Cybercrime is on the rise and organizations across a wide variety of industries — from financial institutions to insurance, to healthcare providers, and large e-retailers — are rightfully worried. In the first half of 2017 alone, over 2 billion records were compromised. After stealing PII (personally identifiable information) from these hacks, fraudsters can gain access to customer accounts, create synthetic identities, and even craft phony business profiles to commit various forms of fraud.
Naturally, companies are frantically looking to beef up their security teams. But there’s a problem.A large skills gap is causing hiring difficulties in the cybersecurity industry. So much so that the Information Systems Audit and Control Association found that less than one in four candidates who apply for cybersecurity jobs are qualified. The ISACA predicts that this lack of qualified applicants will lead to a global shortage of two million cybersecurity professionals by 2019.
In response, many companies are turning to artificial intelligence to pick up the slack. This raises a very important and expensive question: Are robocops ready for the job?
Training & supervision are paramount
AI was seemingly built to alleviate the need for humans to provide authentication. Monitoring implicit data points, i.e., a user’s environment (geo-location), device characteristics (metadata of the call), biometrics (heartbeat), or behavior (typing speed and style), to validate someone’s identity is more effective and quicker with AI than a human eye.

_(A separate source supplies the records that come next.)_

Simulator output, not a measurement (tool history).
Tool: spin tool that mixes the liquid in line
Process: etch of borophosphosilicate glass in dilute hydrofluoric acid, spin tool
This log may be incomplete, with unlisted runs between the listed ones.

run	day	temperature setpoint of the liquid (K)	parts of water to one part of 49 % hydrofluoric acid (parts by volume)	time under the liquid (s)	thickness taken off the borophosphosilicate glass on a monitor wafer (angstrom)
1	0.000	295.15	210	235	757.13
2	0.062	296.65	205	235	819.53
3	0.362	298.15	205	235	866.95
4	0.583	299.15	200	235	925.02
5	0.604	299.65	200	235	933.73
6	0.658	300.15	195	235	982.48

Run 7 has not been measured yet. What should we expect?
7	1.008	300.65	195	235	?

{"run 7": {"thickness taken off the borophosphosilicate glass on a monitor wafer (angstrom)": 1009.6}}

Companies are already seeing great results from AI as illustrated by FICO’s newest Falcon consortium models, which have improved CNP fraud detection by 30n percent without increasing their false positive rate.
While AI’s ability to authenticate may outweigh that of a human, without strategic direction from a human to alleviate the cold-start problem, cybercrime is too intricate an issue to solve. Given the complexity of a cybersecurity environment and the lack of proper foundation as to where to start solving, unsupervised cyber sleuthing from robocops gets us nowhere. Identifying patterns in big data is an impressive feat for AI, but these analyses in themselves are ill-equipped to fight the war on fraud and eliminate inefficient CX.
On the other hand, supervised machine learning techniques depend upon human-supplied test cases to help train algorithms. As an analogy, instead of trying to reinvent the wheel, a supervised algorithm is just figuring out the best tire circumference for given car models and weather conditions. Supervised learning can find patterns from big data. However, more than that, it can provide actionable intelligence.
AI and machine learning can analyze massive quantities of data and identify patterns within that data that humans could never distill. Human direction is still needed to lay the foundation for what the machine is learning and to set AI off on the right foot in its pursuit of fraud and great customer service.